Book talk: Curriculum updates only targeting specific students

Journalist Zubeida Mustafa said that the textbooks of subjects other than Islamiat also contain religious chapters


Our Correspondent February 26, 2016
PHOTO: AFP

KARACHI:


Even if local textbooks are updated, their impact will not be widespread until public schools across the board adopt them.


Discussing the curriculum of peace and hate on the first day of the fourth Children’s Literature Festival, Oxford University Press (OUP) managing director Ameena Saiyid shared her experience of updating the curriculum for government schools. The OUP was asked to submit manuscripts but they were not approved due to specific issues with the religious ideologies mentioned in OUP textbooks, she said. “We publish books containing what actually happened while the text books that are taught at government schools have changed the history,” said Saiyid. “Unfortunately, OUP books are only used in private schools and we can only change the mindset of specific readers.”

If a student has developed the hobby of reading from home and school, then he or she will not only read textbooks but also storybooks and novels, said Saiyid. “It is sad to see that teacher dictate questions and answers while student learn them as it is,” she added, complaining about teaching methods.

Writer Rumana Husain agreed. “Our curriculum is politically motivated and our student’s minds are made according to this,” she said.

Seconding her view, journalist Zubeida Mustafa read a verse from a poem she learnt in her childhood, titled ‘Children Learn What They Live’. “Whatever you teach a child, he will only learn it throughout his life,” she said.

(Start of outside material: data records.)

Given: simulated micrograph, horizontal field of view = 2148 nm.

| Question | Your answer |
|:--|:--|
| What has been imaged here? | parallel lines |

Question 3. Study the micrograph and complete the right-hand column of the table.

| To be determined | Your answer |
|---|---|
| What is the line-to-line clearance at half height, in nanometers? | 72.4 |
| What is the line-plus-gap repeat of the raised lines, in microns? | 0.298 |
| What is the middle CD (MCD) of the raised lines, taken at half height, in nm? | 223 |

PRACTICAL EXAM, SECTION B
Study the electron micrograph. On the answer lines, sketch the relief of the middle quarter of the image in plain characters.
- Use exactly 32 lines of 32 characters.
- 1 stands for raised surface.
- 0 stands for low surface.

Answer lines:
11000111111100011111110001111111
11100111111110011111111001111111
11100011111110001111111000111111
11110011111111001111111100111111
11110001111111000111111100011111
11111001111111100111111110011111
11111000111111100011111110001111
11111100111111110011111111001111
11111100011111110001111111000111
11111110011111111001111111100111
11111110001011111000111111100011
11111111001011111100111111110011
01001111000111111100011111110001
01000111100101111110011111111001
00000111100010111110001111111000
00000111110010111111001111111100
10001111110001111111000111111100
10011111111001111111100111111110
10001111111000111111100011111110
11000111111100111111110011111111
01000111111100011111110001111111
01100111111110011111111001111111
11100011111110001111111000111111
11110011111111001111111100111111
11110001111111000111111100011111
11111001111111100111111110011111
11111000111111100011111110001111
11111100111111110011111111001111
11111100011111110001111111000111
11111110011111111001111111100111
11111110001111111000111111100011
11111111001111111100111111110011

Criticising the curriculum, Mustafa said that the textbooks of subjects other than Islamiat also contain religious chapters. “Books for Urdu, social studies and other subjects should not have chapters on religious topics,” she said. Representing the Sindh government, education and literacy department’s curriculum wing head Dr Fauzia Khan mentioned that curriculum reform committees were formed when education became a provincial subject, in the aftermath of the 18th Amendment. After three years of hard work, the education department notified on Thursday the amended curriculum for class six to eight, she said.

Published in The Express Tribune, February 27th, 2016.